Alaska's Columbia Glacier, a majestic "river" of ice, is one of the most rapidly changing glaciers on Earth. Thirty years ago, the glacier began to shrink with unprecedented speed — and satellite images reveal the scale of the changes that have continued ever since.
The Columbia Glacier originates high in the Chugach Mountains, at an elevation of 10,000 feet (3,050 meters), and flows to the sea, emptying out into Prince William Sound in southeastern Alaska.
When British explorers first surveyed the glacier in 1794, it reached as far as Heather Island, a small island near the mouth of Columbia Bay.
The glacier didn't budge for almost a century, but in 1980, the glacier began a sudden retreat.
A 1986 satellite image, shown in false colors above, shows that the front edge of the glacier had begun to splinter and fall apart, giving birth to flotillas of icebergs. In the photograph, the glacier has retreated several kilometers north of Heather Island.
By 2011, the glacier had retreated more than 12 miles, as revealed in the image below.

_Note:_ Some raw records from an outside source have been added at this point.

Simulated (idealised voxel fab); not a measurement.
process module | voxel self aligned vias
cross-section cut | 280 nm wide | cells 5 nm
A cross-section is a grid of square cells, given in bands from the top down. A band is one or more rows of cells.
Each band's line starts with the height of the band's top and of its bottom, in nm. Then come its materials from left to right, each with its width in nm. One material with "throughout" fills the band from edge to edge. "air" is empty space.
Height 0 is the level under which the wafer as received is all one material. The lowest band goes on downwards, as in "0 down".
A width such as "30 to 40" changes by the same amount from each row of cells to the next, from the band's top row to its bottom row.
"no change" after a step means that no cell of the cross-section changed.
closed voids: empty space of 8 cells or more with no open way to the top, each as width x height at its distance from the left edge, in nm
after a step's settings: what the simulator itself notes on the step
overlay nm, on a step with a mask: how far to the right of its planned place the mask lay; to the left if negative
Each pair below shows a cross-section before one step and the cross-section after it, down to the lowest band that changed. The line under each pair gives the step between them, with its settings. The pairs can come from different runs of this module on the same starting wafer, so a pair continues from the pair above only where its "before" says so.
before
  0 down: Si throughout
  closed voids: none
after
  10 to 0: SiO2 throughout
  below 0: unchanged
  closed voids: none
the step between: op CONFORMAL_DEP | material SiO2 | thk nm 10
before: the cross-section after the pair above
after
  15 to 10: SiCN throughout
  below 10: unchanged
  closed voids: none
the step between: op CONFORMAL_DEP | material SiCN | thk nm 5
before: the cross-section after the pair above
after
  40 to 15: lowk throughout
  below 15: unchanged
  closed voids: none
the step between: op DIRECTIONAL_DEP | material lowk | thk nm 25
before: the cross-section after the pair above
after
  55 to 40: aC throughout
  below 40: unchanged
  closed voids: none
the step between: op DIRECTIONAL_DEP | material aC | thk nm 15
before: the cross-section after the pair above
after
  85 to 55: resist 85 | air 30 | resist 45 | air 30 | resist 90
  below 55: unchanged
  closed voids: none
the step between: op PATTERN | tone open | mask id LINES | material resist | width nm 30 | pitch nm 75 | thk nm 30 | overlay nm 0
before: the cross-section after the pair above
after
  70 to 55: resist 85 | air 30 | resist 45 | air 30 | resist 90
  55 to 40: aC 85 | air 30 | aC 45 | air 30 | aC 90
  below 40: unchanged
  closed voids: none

As the glacier has retreated, it has also thinned substantially — as shown by the expansion of brown bedrock areas on either side of the glacier. Since the 1980s, the glacier has lost about half of its total thickness and volume.
The glacier's rapid retreat has also changed the way it flows. In the 1980s image, you can see the area where two branches of the glacier meet — it's called the medial moraine.
In the 2011 image, the glacier has shrunk so much that its two branches no longer meet; it is essentially two different glaciers, which is causing the splintering and melting to happen on two different fronts, instead of one.